Once again leaping to action when leaders, politicians, and other music platforms continually remain tone-deaf and tardy in response, Bandcamp will be donating 100 percent of its revenue on Juneteenth (June 19th) to the NAACP in solidarity with recent protests against police racism and brutality. CEO Ethan Diamond made the announcement on Monday, adding that the Oakland-based music sales site would repeat the practice annually while also allocating an additional $30,000 per year to partner with organizations that fight for racial justice and create opportunities for people of color.

Juneteenth is recognized as the date of emancipation—June 19th, 1865—for the last remaining enslaved African Americans in the Confederacy, two and a half years after Abraham Lincoln issued the Emancipation Proclamation.

“The recent killings of George Floyd, Tony McDade, Sean Reed, Breonna Taylor, Ahmaud Arbery, and the ongoing state-sanctioned violence against black people in the U.S. and around the world are horrific tragedies,” Diamond said. “We stand with those rightfully demanding justice, equality, and change, and people of color everywhere who live with racism every single day, including many of our fellow employees and artists and fans in the Bandcamp community.”

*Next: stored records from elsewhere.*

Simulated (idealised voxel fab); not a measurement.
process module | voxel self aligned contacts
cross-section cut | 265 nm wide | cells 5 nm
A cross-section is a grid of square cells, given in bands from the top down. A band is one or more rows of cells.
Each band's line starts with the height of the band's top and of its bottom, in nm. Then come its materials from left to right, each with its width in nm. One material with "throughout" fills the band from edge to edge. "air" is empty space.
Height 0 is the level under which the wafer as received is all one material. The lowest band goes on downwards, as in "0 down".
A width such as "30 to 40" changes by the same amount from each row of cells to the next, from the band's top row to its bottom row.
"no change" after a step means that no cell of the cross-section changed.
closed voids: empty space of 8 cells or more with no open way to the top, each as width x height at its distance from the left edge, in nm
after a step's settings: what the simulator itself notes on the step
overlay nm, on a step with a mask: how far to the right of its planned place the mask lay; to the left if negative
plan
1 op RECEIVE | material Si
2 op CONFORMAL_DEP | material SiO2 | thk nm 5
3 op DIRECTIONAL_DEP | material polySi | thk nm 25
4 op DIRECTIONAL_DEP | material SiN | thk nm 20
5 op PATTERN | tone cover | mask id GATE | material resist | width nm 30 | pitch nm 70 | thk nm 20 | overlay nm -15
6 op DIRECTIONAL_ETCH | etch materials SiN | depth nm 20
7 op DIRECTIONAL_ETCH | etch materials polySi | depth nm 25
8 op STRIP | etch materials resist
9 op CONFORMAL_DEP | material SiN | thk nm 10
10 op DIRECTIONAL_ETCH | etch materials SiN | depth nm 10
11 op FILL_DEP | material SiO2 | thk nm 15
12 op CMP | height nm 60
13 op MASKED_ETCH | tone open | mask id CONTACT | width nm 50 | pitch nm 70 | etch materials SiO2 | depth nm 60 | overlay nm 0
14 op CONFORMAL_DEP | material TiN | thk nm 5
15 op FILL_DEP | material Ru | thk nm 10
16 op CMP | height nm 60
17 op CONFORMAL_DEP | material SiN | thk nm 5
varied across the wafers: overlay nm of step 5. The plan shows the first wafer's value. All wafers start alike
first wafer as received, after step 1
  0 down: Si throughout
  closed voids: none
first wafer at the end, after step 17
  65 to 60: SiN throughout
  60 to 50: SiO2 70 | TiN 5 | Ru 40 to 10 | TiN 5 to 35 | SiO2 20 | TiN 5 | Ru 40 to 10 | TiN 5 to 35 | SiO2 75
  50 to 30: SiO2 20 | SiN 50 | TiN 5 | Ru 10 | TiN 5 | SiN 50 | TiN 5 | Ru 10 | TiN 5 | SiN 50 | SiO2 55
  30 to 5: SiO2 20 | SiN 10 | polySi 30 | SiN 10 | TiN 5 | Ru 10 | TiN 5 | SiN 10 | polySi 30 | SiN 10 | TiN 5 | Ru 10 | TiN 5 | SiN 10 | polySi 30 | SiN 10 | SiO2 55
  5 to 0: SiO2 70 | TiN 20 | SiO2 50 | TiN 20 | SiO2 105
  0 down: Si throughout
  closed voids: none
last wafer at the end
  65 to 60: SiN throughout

So here are some suggestions on what to purchase. Your money is helping, and alive at this moment. Fight The Power!

NAPPY NINA, 30 BAG
Dropping a wordplay buffet to commemorate her 30th orbit around the globe, Oakland’s Nappy Nina, who currently resides in the Republic of Brooklyn, makes ’30 Bag’ is a well-needed win for us. Beats, rhymes, flows, frequencies all collide for the perfect amalgam, presenting this emcee, here and present, taking on all comers. Yeah, the cameo on Yaeji’s major-label debut earlier this year was cute, proper introduction for some, but one listen to this bounce-n-bump release—make space and time for the heady bomb “Modestly”—things become automatically crystal. Nappy Nina is nobody’s side piece. Happy belated to the one who loves grilled cheese sandwiches and is a connoisseur of trees.

MOODYMANN, “TAKEN AWAY”
Opting for Black authenticity and controlling his image over cookie-cutter mundane tropes has been Moodyman’s objective since day one. With a preference to self-reference black music (1996’s “I Can’t Kick This Feeling When It Hits” sampling Chic into the ground to remind all of y’all who started this shit) he along with fellow Detroiters Theo Parrish and Rick Wilhite administer record nerd cues within the sermon of a song, putting those who need it on notice about who built the foundation EDM wobbles on today. The backs of disenfranchised folk, who got used up and discarded like a facial mask.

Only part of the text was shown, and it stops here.